Teach Yourself Machine Learning

By: Monica Young September 20, 2017 0

Jake VanderPlas

If you've heard of machine learning, you may have heard it in the context of self-driving cars, thinking refrigerators, iPhone's Siri, or myriad other new and emerging technologies. But this specialized application of artificial intelligence is becoming more prevalent in astronomy, too, as astronomers grapple with Big Data sets of the celestial sphere. See for example how neural networks helped discover hypervelocity stars in Gaia data and spot eclipsing binaries in the OGLE survey.
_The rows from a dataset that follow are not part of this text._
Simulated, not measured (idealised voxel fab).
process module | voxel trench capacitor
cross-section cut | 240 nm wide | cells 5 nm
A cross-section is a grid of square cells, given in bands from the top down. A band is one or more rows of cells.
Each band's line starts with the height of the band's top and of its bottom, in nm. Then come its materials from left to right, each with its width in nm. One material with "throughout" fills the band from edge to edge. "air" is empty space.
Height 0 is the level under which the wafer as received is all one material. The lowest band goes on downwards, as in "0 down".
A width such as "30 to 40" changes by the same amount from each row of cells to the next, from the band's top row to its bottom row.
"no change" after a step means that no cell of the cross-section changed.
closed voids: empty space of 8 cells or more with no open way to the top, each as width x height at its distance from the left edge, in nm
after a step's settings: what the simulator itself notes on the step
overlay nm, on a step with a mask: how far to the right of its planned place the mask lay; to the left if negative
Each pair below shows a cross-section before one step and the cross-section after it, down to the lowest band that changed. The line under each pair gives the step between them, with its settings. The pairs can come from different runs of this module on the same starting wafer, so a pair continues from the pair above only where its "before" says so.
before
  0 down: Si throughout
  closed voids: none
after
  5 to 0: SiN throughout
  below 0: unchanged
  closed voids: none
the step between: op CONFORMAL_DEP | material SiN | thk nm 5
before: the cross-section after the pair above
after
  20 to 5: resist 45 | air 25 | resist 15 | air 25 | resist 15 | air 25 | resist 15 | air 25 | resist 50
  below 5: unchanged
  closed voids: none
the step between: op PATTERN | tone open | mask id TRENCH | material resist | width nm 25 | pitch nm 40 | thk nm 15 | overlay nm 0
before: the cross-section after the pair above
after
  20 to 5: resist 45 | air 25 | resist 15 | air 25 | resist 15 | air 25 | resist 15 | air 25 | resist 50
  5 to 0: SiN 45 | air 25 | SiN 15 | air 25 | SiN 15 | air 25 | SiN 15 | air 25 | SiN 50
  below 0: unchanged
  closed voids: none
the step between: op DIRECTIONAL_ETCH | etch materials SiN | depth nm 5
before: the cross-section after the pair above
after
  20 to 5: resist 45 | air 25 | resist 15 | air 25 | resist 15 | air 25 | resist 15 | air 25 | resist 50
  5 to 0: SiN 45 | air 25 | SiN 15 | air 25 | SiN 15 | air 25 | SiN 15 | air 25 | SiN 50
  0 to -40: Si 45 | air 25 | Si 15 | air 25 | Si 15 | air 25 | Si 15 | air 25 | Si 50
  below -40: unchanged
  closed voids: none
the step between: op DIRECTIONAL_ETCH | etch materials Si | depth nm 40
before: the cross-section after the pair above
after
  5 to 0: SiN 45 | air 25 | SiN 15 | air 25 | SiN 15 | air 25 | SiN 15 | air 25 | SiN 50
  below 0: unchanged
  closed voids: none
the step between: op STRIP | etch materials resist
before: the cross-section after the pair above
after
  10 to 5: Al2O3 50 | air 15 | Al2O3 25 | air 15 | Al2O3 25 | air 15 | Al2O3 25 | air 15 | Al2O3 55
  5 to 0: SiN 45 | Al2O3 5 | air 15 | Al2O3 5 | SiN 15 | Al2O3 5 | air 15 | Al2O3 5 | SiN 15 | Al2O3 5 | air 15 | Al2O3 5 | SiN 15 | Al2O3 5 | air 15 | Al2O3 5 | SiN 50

The December 2017 issue of Sky & Telescope delves into this new tool that's taking the astronomy world (as the rest of the world by storm). But I confess that even as I decided to write this article, I still thought of machine learning as a topic too complex for me to fully understand. It was only as I began researching in earnest that I realized that the basic principles are surprisingly straightforward — not least because there are so many resources out there that can help you to learn how machines learn.

Free Online Tutorial

A free tutorial written by Jake VanderPlas, the Python Data Science Handbook, takes you step by step through the Python code that's often used to run machine-learning algorithms, and then through the different types of machine learning. For a great overview of what machine learning is (and what it's not), take a look at the introduction to Chapter 5, What Is Machine Learning?

You can go through the whole tutorial if you want to learn to code in Python and plot results. Or dive straight into Chapter 5 for specific examples that show you the inner workings of different types of machine learning algorithms.

Visualize Machine Learning: No Coding Required

Precisely because machine-learning algorithms at first appear so complex, numerous online visualizations exist to help you wrap your mind around how one type of algorithm or another works — without ever having to write a line of code.

k-means clustering visualization — Screenshot of a visualization in which k-means clustering has been used to separate points into seven distinct groups. This algorithm mimics what humans can do by eye using two simple formulas that are repeated until the algorithm closes in on a solution.
*Naftali Harris*

One example is Naftali Harris's blog, which visualizes a few different machine learning algorithms. Take k-means clustering. It's a foreign-sounding name, but the upshot is that the algorithm clusters data — by itself. Give it a scatter plot and tell it that there are two groups within that data, and it will determine how best to separate the data points to make two groups. The algorithm has its downsides (for one, it can't tell how many groups there are on its own), but it's still used quite a bit in astronomy and elsewhere. Visualize how this works with Harris's interactive tool.

Experiment and you'll soon see that the algorithm "learns" how to group data points using two simple, repeating steps. Is the algorithm actually intelligent? No, of course not. But play with the interactive tool and you'll soon see that this surprisingly straightforward mathematical iteration manages to replicate the kind of pattern recognition that humans can do by eye.

Similar visualizations exist for other types of algorithms, such as neural networks.